On August 4, 2018, Dan Moran posted an article at the blog for The Institute on Religion and Democracy entitled, “‘Uniting Methodists” Panelists: ‘The Bible is Wrong.” It reads, in part:
On July 16–18, the “Uniting Methodists” caucus hosted a conference to organize their support for the so-called One Church Plan proposal for the special United Methodist General Conference in February. Around 200 people gathered at Lovers Lane UMC in Dallas, Texas, along with another 200 watching online. The caucus urges the UMC to unite around the basic idea of ordaining homosexually partnered clergy and allowing but not requiring clergy to perform same-sex weddings, repeatedly claims that such proposals would bring unity to the denomination, and describes itself and its agenda as “centrist” despite actually being rather liberal. John Lomperis has written a series of articles analyzing the Uniting Methodists’ cause and leadership.
Many of the conference’s most memorable moments came from a panel discussion led by Rev. Mike Baughman, an ordained elder serving as the lead pastor for Union, a new church start in Dallas, Texas, and featuring four young millennial leaders from its worship planning team. Disappointingly, the millennial panel lacked the kind of theological diversity that should define any truly “Uniting” Methodists movement. All were fully LGBTQ-affirming. The unorthodox beliefs shared by these “Uniting Methodists” panelists appear to speak clearly to the heart and future aspirations of this caucus and its preferred plan…
Lauren Manza, who identifies as lesbian, was unabashed in criticizing the Bible itself. She too grew up in a conservative family, and felt conflict with her upbringing. When speaking on same-sex marriage and the verses that traditionalists use to argue against it she said, “I believe if I sat down with Paul today, Paul would say ‘I’m not down for that,’ but I think the Bible’s wrong.”…
Instead of providing a counterpoint to her attack on Biblical authority, Baughman continued Manza’s train of thought. Recalling meetings with some of these young church leaders at Union he said:
“There were times that folks like Stephen and some other members of the team would just say like ‘Can we just say the Bible’s wrong?’ and one of the things that’s been interesting is I think there is this sense among a lot of millennials that just because the Bible says something, that doesn’t mean it has any authority whatsoever.”

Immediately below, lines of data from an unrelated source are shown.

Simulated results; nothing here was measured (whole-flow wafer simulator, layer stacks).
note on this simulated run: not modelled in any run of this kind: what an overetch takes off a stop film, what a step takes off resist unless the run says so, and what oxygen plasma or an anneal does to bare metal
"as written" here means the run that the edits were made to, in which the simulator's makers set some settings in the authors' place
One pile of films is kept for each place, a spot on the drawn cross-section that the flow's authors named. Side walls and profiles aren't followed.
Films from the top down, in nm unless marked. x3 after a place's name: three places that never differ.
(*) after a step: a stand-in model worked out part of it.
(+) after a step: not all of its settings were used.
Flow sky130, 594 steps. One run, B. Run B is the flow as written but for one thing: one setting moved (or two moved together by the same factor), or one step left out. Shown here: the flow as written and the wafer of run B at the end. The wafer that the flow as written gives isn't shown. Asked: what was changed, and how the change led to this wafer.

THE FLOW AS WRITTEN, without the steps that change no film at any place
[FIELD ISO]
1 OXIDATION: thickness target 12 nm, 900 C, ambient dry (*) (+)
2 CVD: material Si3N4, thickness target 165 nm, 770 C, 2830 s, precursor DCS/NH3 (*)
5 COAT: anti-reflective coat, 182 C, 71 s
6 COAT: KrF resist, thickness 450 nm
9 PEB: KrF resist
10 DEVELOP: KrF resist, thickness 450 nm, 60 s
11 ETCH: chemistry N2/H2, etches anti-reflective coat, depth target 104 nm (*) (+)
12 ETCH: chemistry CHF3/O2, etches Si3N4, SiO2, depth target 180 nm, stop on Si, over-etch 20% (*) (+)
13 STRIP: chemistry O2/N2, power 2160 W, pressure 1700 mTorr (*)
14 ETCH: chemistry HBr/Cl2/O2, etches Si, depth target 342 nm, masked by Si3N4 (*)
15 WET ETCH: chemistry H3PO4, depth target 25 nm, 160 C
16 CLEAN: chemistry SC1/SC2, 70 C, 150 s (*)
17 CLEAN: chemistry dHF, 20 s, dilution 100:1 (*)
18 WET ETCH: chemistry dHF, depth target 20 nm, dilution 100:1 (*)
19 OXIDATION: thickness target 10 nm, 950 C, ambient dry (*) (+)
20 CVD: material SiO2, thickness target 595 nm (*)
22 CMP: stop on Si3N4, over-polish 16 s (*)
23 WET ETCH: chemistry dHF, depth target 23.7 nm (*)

One wishes that such views were unusual in the church today and that a chorus of protest at such a blatant rejection of scripture within the church would arise whenever such is voiced, but increasingly that is not the case. Increasingly the sentiments of these young people seem to be more and more mainstream. For our church, however, we have committed ourselves to be an authentic family around the whole gospel, and our understanding of what that means entails a high view of the authority of scripture.
“Can we just say the Bible’s wrong?” Absolutely not! For we believe it is the word of God. For this reason, our covenant contains an explicit statement about the scriptures as God’s word and our need to be deeply grounded in them.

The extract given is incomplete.